A number of school districts across Texas responded during and after Hurricane Harvey by providing aid to displaced residents, none more so than Gregory-Portland ISD outside of Corpus Christi.
While Corpus Christi ISD provided many of the necessary evacuations of local residents via school buses, the much smaller GPISD increased its total student enrollment by nearly 38 percent as it took in another 1,700 students during and after the wettest cyclone to hit the continental U.S. to date. Additionally, its student transportation operations have doubled, thanks to the help of several districts whose students were displaced.

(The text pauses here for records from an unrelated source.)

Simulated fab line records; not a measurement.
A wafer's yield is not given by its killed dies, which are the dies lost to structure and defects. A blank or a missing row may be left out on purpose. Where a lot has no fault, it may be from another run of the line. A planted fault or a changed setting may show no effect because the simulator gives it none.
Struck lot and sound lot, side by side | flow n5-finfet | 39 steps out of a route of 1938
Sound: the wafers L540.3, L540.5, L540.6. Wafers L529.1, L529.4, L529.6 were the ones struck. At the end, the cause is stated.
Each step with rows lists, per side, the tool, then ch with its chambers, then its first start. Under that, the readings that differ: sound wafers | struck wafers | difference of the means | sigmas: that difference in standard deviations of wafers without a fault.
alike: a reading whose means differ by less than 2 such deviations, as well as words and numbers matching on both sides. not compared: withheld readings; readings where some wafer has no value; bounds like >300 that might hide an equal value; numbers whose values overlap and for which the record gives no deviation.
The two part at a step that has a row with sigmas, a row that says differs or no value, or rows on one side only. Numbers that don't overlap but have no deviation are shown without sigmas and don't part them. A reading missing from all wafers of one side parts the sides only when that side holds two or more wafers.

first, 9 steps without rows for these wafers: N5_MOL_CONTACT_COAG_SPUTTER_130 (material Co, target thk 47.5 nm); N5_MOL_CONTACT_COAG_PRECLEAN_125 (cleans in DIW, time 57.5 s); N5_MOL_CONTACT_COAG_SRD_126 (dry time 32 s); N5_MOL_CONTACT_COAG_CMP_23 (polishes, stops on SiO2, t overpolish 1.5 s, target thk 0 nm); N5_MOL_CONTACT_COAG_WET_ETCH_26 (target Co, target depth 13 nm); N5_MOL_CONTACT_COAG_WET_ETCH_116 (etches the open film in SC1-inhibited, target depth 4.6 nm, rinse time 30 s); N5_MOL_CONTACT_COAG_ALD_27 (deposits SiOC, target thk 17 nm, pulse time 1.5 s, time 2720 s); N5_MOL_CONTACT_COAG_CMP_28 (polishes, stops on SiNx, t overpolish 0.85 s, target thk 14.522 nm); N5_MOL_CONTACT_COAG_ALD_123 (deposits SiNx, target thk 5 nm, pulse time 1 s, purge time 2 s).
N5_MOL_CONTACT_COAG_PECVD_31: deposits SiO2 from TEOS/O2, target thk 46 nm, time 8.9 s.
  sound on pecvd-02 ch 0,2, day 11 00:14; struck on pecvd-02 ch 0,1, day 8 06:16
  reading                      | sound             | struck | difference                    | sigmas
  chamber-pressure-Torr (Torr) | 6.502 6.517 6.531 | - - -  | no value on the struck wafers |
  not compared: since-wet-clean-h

Students enrolled from several districts located along the Gulf Coast, including the Aransas County ISD serving the Rockport and Fulton area where Harvey made landfall on Aug. 26. Other districts include Aransas Pass ISD, Port Aransas ISD, Ingleside ISD, and Taft ISD.
“We have students from five different school districts attending classes here in G-PISD ... and while the class sizes are larger; we are managing it very effectively,” reported Superintendent Dr. Paul Clore. “Students are working cooperatively with one another, and so are instructional staff. It is wonderful to see how everything has come together, considering the circumstances.”
District spokeswoman Crystal Matern shared with STN that several of the affected ISDs are contributing buses and drivers to transport an additional 500 students each day, in addition to the 570 Gregory-Portland ISD students who already were receiving service.
Aransas County ISD is using 14 of its own school buses and drivers, while Aransas Pass ISD is using three buses with drivers and Ingleside is using two buses and drivers. Sinton ISD is also transporting the balance of Aransas Pass ISD students to school there.
“These routes are planned to continue until other districts are able to resume classes,” Matern added.
Ingleside ISD plans to resume classes on Sept. 21, but Aransas County ISD said it expects its three elementary schools, middle school and high school to not be ready to receive students and faculty until Oct. 9. Aranas Pass ISD, meanwhile, isn’t expected to reopen until Oct. 16.
“We have had tremendous cooperation and teamwork among school districts heavily impacted by the storm,” added Dr. Clore. “All of us have been working collaboratively to ensure that students in closed districts had places to come for instruction.”